This is the mail archive of the cygwin mailing list for the Cygwin project.


Index Nav: [Date Index] [Subject Index] [Author Index] [Thread Index]
Message Nav: [Date Prev] [Date Next] [Thread Prev] [Thread Next]
Other format: [Raw text]

Re: Regular Expressions from Bash Shell


On Wed, Sep 01, 2004 at 06:07:15PM -0400, Buchbinder, Barry (NIH/NIAID) wrote:
>At Wednesday, September 01, 2004 5:17 PM, Igor Pechtchanski wrote:
>> On Wed, 1 Sep 2004, Siegfried Heintze wrote:
>> 
>>> I want to use grep on all the FORTRAN source code files in the
>>> current directory whose file names do not contain a "_" character.
>>> How do I do this? 
>>> 
>>> I'm using the extension of ".f" to designate FORTRAN.
>> 
>> Disclaimer: this is not a shell programming support forum, and the
>> above post is off-topic for this list, since it asks a general shell
>> question not related to Cygwin.
>> 
>> But, since I'm sending this e-mail anyway (and I hope this in no way
>> encourages similar future posts):
>> 
>> find . -name \*_\* -o -name \*.f -print | xargs grep EXPRESSION
>
>I think a "!" was forgotten.
>
>find . \( ! -name \*_\* \) -o -name \*.f -print | xargs grep EXPRESSION
>
>The parentheses may not be needed -- you can try it both ways.

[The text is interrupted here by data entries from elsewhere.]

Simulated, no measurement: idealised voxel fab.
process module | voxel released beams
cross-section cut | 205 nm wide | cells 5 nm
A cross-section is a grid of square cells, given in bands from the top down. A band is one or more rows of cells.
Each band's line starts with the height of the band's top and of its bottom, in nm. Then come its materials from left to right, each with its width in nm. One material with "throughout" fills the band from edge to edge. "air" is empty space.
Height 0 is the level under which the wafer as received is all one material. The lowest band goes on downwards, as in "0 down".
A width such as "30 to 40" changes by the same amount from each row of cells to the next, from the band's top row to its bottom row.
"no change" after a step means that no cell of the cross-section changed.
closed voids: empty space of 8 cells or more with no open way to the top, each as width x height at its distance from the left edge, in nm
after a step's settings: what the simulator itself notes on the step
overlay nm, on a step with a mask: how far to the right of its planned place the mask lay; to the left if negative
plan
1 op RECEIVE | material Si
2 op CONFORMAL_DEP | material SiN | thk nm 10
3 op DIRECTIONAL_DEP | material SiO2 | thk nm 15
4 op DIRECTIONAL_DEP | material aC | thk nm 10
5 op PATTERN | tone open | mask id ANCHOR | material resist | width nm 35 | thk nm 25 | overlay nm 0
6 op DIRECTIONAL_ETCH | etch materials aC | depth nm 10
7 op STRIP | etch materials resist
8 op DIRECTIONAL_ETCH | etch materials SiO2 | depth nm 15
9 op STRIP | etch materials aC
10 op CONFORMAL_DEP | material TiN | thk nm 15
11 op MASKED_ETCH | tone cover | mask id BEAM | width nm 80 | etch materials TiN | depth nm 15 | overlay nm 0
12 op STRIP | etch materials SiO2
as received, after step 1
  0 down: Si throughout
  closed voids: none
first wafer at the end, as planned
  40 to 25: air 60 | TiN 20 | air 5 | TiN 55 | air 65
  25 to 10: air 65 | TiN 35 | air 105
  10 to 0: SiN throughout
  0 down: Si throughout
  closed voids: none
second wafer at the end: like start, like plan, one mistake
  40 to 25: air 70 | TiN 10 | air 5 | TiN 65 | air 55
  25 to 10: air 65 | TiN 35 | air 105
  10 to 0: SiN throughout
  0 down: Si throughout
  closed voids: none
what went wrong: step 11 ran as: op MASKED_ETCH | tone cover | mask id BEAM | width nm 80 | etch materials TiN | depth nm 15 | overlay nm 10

I don't think either of those meets the letter of the original request.

If you only want the files in the current directory then something like:

ls -d *.f | grep -v '^_' | xargs grep EXPRESSION

should work better.

Or if you use zsh you can just do:

grep EXPRESSION *.f~_*

cgf

--
Unsubscribe info:      http://cygwin.com/ml/#unsubscribe-simple
Problem reports:       http://cygwin.com/problems.html
Documentation:         http://cygwin.com/docs.html
FAQ:                   http://cygwin.com/faq/


Index Nav: [Date Index] [Subject Index] [Author Index] [Thread Index]
Message Nav: [Date Prev] [Date Next] [Thread Prev] [Thread Next]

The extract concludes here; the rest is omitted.